Tuesday, July 6, 2010

Convert PLINK output to CSV Revisited

A while back, Stephen wrote a very nice post about converting PLINK output to a CSV file. If you are like me, you have used this a thousand times -- enough to get tired of typing lots of SED commands.

I just crafted a little BASH script that accomplishes the same effect with a single easy to type command. Insert the following text into your .bashrc file. This file is generally hidden in your UNIX home directory (you can see it if you type 'ls -al').

This version converts the infile to a tab-delimited output.

function cleanplink
{
sed -r 's/\s+/\t/g' $1 | sed -r 's/^\t//g' | sed -r 's/NA/\\N/g' > $1.txt
}

And this version converts to a CSV file.


function cleanplink
{
sed -r 's/\s+/,/g' $1 | sed -r 's/^,//g' | sed -r 's/NA/\\N/g' > $1.csv
}


I also converted the "NA" to a Null value for easy loading into MySQL, however you can remove that bit if you'd like:

function cleanplink
{
sed -r 's/\s+/,/g' $1 | sed -r 's/^,//g' > $1.csv
}


You use this function as follows:

bush@queso:~$ cleanplink plinkresults.assoc

and it produces a file with the same name, but with a ".csv" or a ".txt" on the end.

5 comments:

  1. Thank you - I always enjoy it so much learning from my favourite blog things I need in my work!

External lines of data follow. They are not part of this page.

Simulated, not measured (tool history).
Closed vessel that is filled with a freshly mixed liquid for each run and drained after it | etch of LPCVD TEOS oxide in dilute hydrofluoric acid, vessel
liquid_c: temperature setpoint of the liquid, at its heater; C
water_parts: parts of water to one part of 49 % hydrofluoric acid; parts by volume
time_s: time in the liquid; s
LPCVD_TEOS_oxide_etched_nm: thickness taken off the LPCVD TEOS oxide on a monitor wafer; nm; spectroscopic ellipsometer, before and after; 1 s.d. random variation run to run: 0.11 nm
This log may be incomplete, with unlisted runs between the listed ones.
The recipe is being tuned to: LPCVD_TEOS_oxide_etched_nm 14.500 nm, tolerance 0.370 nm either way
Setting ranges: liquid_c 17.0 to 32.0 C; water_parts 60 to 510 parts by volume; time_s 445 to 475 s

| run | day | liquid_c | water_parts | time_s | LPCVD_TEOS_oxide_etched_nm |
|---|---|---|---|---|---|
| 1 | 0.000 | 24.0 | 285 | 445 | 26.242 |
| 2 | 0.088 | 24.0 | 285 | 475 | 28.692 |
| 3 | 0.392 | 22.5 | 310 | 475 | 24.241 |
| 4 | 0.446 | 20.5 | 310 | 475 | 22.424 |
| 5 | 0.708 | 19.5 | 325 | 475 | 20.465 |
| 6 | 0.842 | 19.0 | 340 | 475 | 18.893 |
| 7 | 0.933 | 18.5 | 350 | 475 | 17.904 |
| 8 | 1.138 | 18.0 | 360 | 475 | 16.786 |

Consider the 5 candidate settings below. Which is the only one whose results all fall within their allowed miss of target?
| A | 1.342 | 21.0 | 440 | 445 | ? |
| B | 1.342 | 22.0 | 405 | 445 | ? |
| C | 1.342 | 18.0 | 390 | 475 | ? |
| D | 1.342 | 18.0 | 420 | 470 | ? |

    If it is about importing plink fixed-width-output-files directly into R (without editing the output file before), I simply use the command
    read.table() including the two parameters sep="", strip.white=T

    Greetings! Holger

    ReplyDelete
  2. Thanks Holger. read.table() works just fine for the default PLINK output, but trying to load variable space delimited files into a MySQL database, or even for opening up small output files in excel, it can be very useful to have the output comma delimited. Glad you enjoy reading GGD!

    ReplyDelete
  3. First of all, thank you guys so much for doing this!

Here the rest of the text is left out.